Believing in the validity of homosexual unions is an intellectual black hole on other Catholic doctrines. For a Church to teach such doctrines as truths and to guide the faithful into such errors would obviously not be guided by the Holy Spirit. Andrew Sullivan writes passionately about “Leaving the sacraments would be a huge blow to the soul”, but why should he believe that the Churches teaching on sacraments is true. If you can pick up the catechism and not be sure about which doctrines the Church teaches as true then the Gates of Hell have already prevailed on the Church since the time of the Apostles and Church Fathers.
Since I am a convert and did not grow up surrounded by any kind of Catholic culture it is harder for me to understand why those who were seem to know so little about the nature of the Church. Maybe that is not quite true, since I grew up in an extreme atheistic family and culture and later I started to believe in things contrary to that belief system. I did not immediately leave my atheistic beliefs when I started to believe otherwise, yet eventually I had to intellectually leave it. I came into the Church not because I was attracted to it’s rituals and appearance, but because I came to believe that the Church was true. Oh and least I forget – hat tip Holy Spirit.
If I came to believe that one of the items that the Church teaches is grave sin was wrong, I would be outta here. If the church as a whole does not have an infallible teaching authority then it is a headless mystical body rampaging the countryside teaching error. Thankfully I don’t believe that to be true and am confident that until the second coming that the Church will be teaching the same truth regardless of the and how modern people feel.
Andrew Sullivan also writes “the pope just called the love I have for my boyfriend “evil.” While that is strictly not what the document said, the problem is the subjectivity of his statement. Many married people have also talked about the love they had for another person in an adulterous situation. Both cases talk about strong emotional attachments to another person, but it is not love. Love as Thomas Aquinas stated is the willing of good towards another. Neither Homosexual acts or adultery are goods.
I have no desire for Mr. Kerry or Mr. Sullivan to leave the Church, only that they would truly understand what the true nature of the Church is and that they would fall into the arms of Holy Mother Church and her loving teaching authority.
4 comments
“If reproduction is not necessary in a married act then reproduction can also licitly occur outside of it”
I don’t think the logic here is correct. Having ten children isn’t necessary within marriage, and yet it is not licit to have even one child outside of marriage. The State is not required to execute criminals, but it is not licit for someone other than the State to kill criminals.
If something is not required under certain conditions, this doesn’t mean that it is allowed outside those conditions.
If Christ is the head of the Church, and the Church in its wisdom teaches certain truths, then if I do what the Church says is wrong, then I’m going against Christ himself. The “huge blow to leaving the sacraments” isn’t necessarily a huge blow if the serious sin has blocked the grace that can be obtained from those very sacraments anyway.
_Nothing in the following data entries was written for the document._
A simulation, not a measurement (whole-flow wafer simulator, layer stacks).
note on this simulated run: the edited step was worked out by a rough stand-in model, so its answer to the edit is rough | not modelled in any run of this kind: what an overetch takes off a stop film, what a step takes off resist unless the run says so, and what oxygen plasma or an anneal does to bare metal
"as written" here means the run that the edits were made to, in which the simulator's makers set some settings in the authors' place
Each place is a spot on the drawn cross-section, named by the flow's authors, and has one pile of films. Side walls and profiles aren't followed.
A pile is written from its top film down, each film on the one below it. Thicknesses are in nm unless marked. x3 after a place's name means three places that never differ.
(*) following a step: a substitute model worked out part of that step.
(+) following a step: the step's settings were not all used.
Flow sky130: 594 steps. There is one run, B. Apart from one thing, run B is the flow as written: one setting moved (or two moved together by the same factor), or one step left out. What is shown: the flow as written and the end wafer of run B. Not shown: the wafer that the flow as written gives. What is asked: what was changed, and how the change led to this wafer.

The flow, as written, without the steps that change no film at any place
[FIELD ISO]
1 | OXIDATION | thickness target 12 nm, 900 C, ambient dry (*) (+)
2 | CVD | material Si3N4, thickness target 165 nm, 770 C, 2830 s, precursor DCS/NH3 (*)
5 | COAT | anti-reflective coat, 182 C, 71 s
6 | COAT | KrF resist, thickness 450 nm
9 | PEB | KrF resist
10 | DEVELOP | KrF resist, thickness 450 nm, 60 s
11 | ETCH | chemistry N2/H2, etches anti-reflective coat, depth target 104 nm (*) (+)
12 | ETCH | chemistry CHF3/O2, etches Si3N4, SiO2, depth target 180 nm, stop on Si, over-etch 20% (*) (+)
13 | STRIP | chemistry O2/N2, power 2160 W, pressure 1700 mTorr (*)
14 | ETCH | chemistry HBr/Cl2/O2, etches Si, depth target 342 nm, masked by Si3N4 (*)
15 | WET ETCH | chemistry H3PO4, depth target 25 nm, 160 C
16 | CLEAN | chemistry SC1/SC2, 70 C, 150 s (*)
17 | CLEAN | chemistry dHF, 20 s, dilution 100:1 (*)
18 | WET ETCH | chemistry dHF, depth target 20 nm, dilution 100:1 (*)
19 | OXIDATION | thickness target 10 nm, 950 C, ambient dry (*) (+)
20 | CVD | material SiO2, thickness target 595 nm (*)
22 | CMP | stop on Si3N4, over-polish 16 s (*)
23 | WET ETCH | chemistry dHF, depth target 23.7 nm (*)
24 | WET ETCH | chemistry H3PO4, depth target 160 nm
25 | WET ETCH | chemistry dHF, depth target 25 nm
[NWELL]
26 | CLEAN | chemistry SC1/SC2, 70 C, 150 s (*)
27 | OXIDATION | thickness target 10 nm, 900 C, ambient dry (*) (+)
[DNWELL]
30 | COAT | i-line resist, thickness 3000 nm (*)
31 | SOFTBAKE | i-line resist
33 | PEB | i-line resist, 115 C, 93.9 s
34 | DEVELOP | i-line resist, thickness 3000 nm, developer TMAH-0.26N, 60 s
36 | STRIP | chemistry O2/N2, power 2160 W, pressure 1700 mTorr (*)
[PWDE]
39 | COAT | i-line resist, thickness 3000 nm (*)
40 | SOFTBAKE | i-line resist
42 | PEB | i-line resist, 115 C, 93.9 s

All right, a rant from Jeff with no links to others. Good stuff. In response to your first commenter, I think your logic would hold if you had said what was actually on your mind, i.e., if the possibility of reproduction is not intrinsic to the married act…
As to Sullivan and Kerry, I think I’m a little harder than you. Short of their re-conversion, I do desire that they leave the Church, since in spirit they have already.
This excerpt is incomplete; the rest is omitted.